Average of 70% network packet loss on TrueNAS Scale

I am seeing an average 70% packet loss during extended pings (5-10 minutes). I’ve tried pinging both www.google.com and 8.8.8.8. No difference in patterns and packet loss percentage when using IP or DNS.

I can’t see an exact pattern to the outages, but there is a definite peak/valley going on. I’d say on average 5-10 seconds of good consecutive pings, followed by 30-40 seconds of failed pings. It repeats this rough pattern as long as I run the pings.

I am pretty sure this is a TrueNAS issue and not hardware. I’ve booted my server twice with Fedora Linux on a USB drive and issued the same pings as above. Near zero packet loss.
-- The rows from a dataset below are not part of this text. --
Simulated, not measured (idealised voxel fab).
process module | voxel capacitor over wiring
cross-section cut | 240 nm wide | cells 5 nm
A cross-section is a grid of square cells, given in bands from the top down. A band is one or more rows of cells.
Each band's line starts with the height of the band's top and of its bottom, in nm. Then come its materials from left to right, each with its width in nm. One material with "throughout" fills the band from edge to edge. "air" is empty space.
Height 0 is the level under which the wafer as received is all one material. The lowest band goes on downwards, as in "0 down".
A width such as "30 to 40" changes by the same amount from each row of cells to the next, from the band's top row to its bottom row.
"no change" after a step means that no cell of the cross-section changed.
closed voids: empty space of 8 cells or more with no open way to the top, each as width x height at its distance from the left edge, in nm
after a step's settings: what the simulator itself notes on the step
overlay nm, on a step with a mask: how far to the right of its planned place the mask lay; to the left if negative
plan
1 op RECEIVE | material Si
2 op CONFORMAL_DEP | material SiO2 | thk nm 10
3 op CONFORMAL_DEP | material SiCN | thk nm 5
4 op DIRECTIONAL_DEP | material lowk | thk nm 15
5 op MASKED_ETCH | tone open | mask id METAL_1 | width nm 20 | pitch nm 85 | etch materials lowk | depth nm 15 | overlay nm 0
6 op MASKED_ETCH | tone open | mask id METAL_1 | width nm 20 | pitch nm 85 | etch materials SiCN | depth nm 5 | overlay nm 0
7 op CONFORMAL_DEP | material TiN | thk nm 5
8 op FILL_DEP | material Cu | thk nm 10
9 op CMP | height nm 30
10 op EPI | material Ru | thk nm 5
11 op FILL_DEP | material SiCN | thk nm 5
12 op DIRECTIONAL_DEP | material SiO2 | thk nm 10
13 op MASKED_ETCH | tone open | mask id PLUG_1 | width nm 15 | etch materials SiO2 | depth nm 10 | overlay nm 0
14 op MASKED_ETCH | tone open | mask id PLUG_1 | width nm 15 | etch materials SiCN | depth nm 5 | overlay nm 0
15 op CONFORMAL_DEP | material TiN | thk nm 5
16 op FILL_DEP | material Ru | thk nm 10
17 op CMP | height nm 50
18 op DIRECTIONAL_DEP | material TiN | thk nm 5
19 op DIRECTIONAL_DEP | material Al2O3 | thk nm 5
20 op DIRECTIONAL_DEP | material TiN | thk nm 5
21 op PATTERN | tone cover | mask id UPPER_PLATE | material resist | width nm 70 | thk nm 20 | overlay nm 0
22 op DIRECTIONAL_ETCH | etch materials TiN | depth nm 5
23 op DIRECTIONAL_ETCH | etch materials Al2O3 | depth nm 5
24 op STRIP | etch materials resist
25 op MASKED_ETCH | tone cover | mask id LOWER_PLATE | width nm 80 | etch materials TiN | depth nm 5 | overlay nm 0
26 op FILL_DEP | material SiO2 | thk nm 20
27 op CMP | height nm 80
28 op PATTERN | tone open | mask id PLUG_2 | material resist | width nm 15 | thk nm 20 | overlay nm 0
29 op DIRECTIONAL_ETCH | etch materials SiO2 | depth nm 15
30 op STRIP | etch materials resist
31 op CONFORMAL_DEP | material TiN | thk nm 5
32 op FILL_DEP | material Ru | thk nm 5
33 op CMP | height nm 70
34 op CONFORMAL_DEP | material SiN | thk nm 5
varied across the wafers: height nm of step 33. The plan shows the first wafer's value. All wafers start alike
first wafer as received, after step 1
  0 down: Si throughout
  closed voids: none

This has been happening for several months now. I’m not sure exactly when it started, but maybe it was after a certain TrueNAS version.

I’m using a Supermicro X11SSL-cf, and have tried both the NICs on the board. Both exhibit the same problem. So I don’t believe it’s a NIC issue.

I’m currently on 25.04.2.6, but the same issue exists with 25.10.1. (I had to roll back to 25.04 as I experience a hard crash while creating a VM in 25.10.1.)

I have several docker containers, so I tried disabling the docker service to see if that was the issue. Didn’t seem to make a difference; pings showed a packet loss of roughly 70% again.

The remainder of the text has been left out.